PARISH OF ALVA

PRESBYTERY OF STIRLING, SYNOD OF PERTH AND STIRLING.

THE REV. ANDREW BROWN, MINISTER.

II.-CIVIL HISTORY.

Village.-The village of Alva is situated near the base of the Westhill. It does not appear certain when it was begun to be built, but we learn from the chartulary of Cambuskenneth, that Alva was a parish nearly 550 years ago, and probably a village of minor consequence existed at the same time. In the year 1795 the village was only about one-half its present size, and contained 130 Families, including a few single persons, each of whom occupied part of a house. Towards the end of the seventeenth or beginning of the eighteenth century, Sir John Erskine, then proprietor, granted feus of a small parcel of ground to several inhabitants, on which they built cottages and laid out gardens. A plan seems to have been formed by Sir John, to build a village in the form of a square, two sides of which appear to have been actually completed, but the other houses have been set down at random, or wherever a convenient spot for a garden could be obtained. About the year 1767, Lord Alva, resolving to enlarge the village, granted feus to those willing to build, and in one season a complete row of new houses, amounting to 20, was erected, each house having a small garden of a few falls, equal in breadth to the "extent of the front of the house. A few years afterwards, another row of houses, parallel to the former and with gardens laid out in the same manner, was completed. The rate at which the ground was feued, was at first 13s. 4d. per fall, or 36 square yards, but it advanced by degrees to 15s. and 16s. per fall, as the premium or purchase-money, together with fourpence the fall of annual feuduty. Taking the medium rate of 15s. it will amount to L. 120 Sterling per acre, as the price of the ground, and L. 2, 135. 4d. as the annual rent to the superior.

House of Alva.-The house of Alva, the seat or James John-stone, Esq., is about a mile east of the village, and is delightfully situated on an eminence projecting from the Woodhill near its base. The height of the projecting part where the house stands, is 220 feet above the level of the Devon, and Woodhill rises behind it to the height of 1400 feet higher, making in all 1620 feet. The Woodhill is richly ornamented with plantations, and its summit affords a most extensive prospect to the south, east, and west. The north-west view is interrupted by the hill of Dalmyot ; but the mouth of the Frith of Forth, the Bass, North- Berwick Law, with the windings of the Forth, the coasts of Fife and East Lothian, can easily be descried from the top of Woodhill, behind the house of Alva.

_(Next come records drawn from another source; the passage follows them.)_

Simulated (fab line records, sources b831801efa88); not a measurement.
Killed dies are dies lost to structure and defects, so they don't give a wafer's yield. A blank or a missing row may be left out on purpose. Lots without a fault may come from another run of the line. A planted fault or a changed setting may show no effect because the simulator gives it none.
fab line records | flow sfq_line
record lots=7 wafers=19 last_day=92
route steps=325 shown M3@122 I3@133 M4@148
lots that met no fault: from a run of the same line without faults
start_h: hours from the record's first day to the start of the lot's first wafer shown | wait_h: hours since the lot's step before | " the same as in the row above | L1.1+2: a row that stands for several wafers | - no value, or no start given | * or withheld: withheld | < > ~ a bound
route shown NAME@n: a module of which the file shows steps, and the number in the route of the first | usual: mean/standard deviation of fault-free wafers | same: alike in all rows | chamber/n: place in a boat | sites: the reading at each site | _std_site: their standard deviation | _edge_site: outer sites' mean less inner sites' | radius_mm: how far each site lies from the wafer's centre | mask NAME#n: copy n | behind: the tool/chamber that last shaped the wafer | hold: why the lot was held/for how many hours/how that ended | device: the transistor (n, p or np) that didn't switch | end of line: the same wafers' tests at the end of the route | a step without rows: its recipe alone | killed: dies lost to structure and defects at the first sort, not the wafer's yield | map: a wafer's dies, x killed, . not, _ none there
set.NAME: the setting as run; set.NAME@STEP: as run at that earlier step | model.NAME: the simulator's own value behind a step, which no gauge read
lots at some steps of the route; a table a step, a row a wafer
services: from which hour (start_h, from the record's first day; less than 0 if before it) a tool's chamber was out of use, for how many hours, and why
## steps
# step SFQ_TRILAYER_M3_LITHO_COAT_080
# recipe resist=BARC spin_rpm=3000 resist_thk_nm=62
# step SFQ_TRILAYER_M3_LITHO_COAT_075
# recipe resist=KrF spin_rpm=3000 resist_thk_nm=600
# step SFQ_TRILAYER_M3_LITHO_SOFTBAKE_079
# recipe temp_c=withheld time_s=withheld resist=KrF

Proprietors of Alva.-The estate of Alva was anciently possessed by the Stirlings of Calder in CIydesdale. From Nisbet's first volume or Heraldry, we learns that "Sir J. Menteth, son of Sir Walter Menteth, of Ruisky, married Marion Stirling, daughter and coheir to Sir John Stirling, of Calder in Clydesdale, and with her he got ye lands of Kerse and Alveth (Alva), for which ye family carried ye buckler for the name of Stirling, and flourished for many years." -Sir William Menteth or Menteath of Alva, married Helen Bruce, daughter to the laird of Airth, and his son, Sir William Menteth, married Agnes Erskine, daughter to Alexander Lord Erskine, whose successors afterwards, through the right of their mother, inherited the Earldom of Mar. The Countess of Mar and of Kelly is a descendant of the family of Menteth of Rusky. By the intermarriage before alluded to, it is highly probable the Alva property went to the Bruce, and afterwards to the Erskine family. In A. D. 1620 it went to Sir Charles Erskine, fifth son of John sixth Earl or Mar. His great grandson, Sir Henry Erskine of Alva, father to the present Earl of Rosslyn, sold it in 1759 to his uncle, Lord Justice-Clerk, called Lord Tinwald, whose son, James Erskine, a Senator of the College of Justice, inherited it, with the title of Lord Alva. He was one of the most energetic proprietors, with the exception of the Bruces, who founded the present mansion and church. Lord Alva sold the estate in 1775 to John Johnstone, Esq. son of Sir James Johnstone, Bart., of Westerhall, Dumfries-shire, (brother to Sir William Pulteney,) whose grandson is the present proprietor. Sir John and Sir Charles Erskine, two of the Alva proprietors were both killed when abroad A. D. 1746. In the church-yard of Alva, there is a mausoleum built by the first proprietor of Alva, of the Westerhall family, similar to one which he had erected in Dumfries-shire, to the memory of his father Sir James Johnstone. The ancestral vault in the church still belongs to the Erskine family, together with several marble monuments. One to the Lord Justice-Clerk is characterized by classic taste and purity of style.

Antiquities.-Near to the church several of those large stones often found in Scotland, supposed to be the relics of Drudical days, were seen to a late date, and in the neighbouring parish of Logie some of these memorials of other times are still standing. Our forefathers, we know, were wont to set up a stone of remembrance to commemorate any battle or signal event, or more frequently to mark the grave of a hero. In the works ascribed to 0ssian, this custom is often alluded to, as when the bard, and Tosca; his brother, were sent by Fingal to signalize a victory by raising up the "grey-stone on the heath," One of these records of the past was dug up, some years ago, in a field adjacent to the glebe, lying on its flat surface, and beneath it was found a human jaw-bone So large as to be attributed to a giant. Another of these stones was long to be seen in a neighbouring enclosure, standing erect, with an inscription, so indistinct as not to be legible. The village vulcan, in his vain attempts to decypher it, got into a towering passion, and with his forehammer completely destroyed the inscription, already almost worn away by time's effacing fingers. The spirit of the Vandals is not yet dead. A few years since, while some persons were digging in the northern part of the parish, probably the site of the earliest buildings here, and called Strude, they excavated a number of human remains. The rubbish in this spot led to the belief that a cemetery, and probably a Roman Chapel, had once stood there, in times now lost in the mists of ages.

" Pulvere vix tectae poterunt monstrare ruinae."

At the northern extremity of Queenshaugh, St Ninians, a curious relic was, about A. D. 1790, dragged out of the river. It was a brass collar with the inscription, " Alexander Stewart found guilty of death for theft at Perth, 5 December 1701, and gifted by the Justiciary as a perpetual servant to Sir John Aresken of Alva," This relic is in possession of the Antiquarian Society of Scotland.